Side control is one of the four primary dominant ground positions in MMA (along with mount, back control, and knee-on-belly), and is a primary scoring position on the judges' cards.
Mechanics
From a passed guard, establishing side control:
- Crossface: the attacker's elbow on the same side as the opponent's head, with the forearm across the opponent's face. The crossface prevents the opponent from turning their head and creates pressure to disrupt their posture.
- Underhook the far arm: the attacker's far-side arm reaches under the opponent's near armpit, gripping the opponent's far shoulder or upper back.
- Chest pressure: the attacker's chest presses on the opponent's chest, with the attacker's hips low and weight distributed evenly.
- Head position: the attacker's head is on the opposite side from the controlled near arm — pinning the opponent's head down.
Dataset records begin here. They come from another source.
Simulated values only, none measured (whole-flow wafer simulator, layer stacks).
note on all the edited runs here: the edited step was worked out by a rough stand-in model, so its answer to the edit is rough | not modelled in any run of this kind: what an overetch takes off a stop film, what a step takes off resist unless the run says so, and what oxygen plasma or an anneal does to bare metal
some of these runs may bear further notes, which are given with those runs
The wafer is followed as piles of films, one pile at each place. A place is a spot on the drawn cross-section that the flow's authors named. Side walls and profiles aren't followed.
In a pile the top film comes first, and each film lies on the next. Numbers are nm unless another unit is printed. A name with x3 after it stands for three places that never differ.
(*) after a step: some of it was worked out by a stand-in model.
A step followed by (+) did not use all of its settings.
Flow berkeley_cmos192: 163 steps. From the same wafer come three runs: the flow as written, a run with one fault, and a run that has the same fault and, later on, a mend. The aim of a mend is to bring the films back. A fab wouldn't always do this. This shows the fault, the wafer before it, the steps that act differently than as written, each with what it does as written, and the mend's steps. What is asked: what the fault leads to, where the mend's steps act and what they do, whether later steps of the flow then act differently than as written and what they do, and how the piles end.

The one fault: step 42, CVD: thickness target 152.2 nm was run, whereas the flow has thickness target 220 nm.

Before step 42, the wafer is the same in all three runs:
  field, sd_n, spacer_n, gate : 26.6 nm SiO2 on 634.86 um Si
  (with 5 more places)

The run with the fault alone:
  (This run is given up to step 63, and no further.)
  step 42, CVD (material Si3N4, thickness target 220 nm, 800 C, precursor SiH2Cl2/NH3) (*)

- Leg position: the legs are spread for a wide base, with the legs ready to react to the opponent's hip movement.
What side control is for
- Round-winning control: a clean side-control hold drains the round clock while accumulating ground-and-pound damage.
- Submission setups: arm triangles, Americanas, kimuras, knee-on-belly transitions all originate from side control.
- Position retention: side control is one of the more recoverable positions if the opponent attempts to bridge or shrimp out.
- Transition to mount: knee-on-belly transitions or knee-cut passes can convert side control to mount.
Common errors
- Not enough crossface pressure: a loose crossface lets the opponent turn into the attacker.
- Hips too high: rising on the toes loses the weight distribution that creates the pin.
- Underhook too high: an underhook past the elbow loses the leverage to control the upper body.
- Static position: holding side control without working an attack gives the referee reason to stand the fighters up.
Defense
- Bridge: lifting the hips off the mat to disrupt the attacker's weight distribution.
- Shrimp: hip-escape to create space and recover guard.
- Frame: posting forearms on the attacker's neck or chest to create distance.
- Hand fight: fighting the attacker's grip control to disrupt the underhook and crossface.
- Underhook recovery: getting an underhook on the attacker to disrupt the position.
Variations
- Kesa gatame: a Japanese judo variation of side control where the attacker controls the head with one arm and the far arm with the other.
- North-south: a related dominant top position where the attacker is at the opponent's head rather than their side.
- Knee-on-belly: a transition position from side control where the attacker has one knee on the opponent's belly.
Exemplified by
- Khabib Nurmagomedov: side-control elbow-and-fist ground-and-pound that produced the McGregor mauling and the Poirier finishes.
- Islam Makhachev: side-control control time that defines his title-defense bouts.
- Demian Maia: BJJ-base side-control passing and submission threats.
- Kamaru Usman: side-control fence work in his welterweight title reign.
Drills
- Position retention drill: top partner works to hold side control for 90 seconds; bottom partner works escape attempts.
- Side-control to mount drill: drilling the knee-cut pass into mount.
- Submission drill from side control: drilling arm triangles, Americanas, and kimuras.
- Live ground sparring from side control: rounds where one partner starts in side control.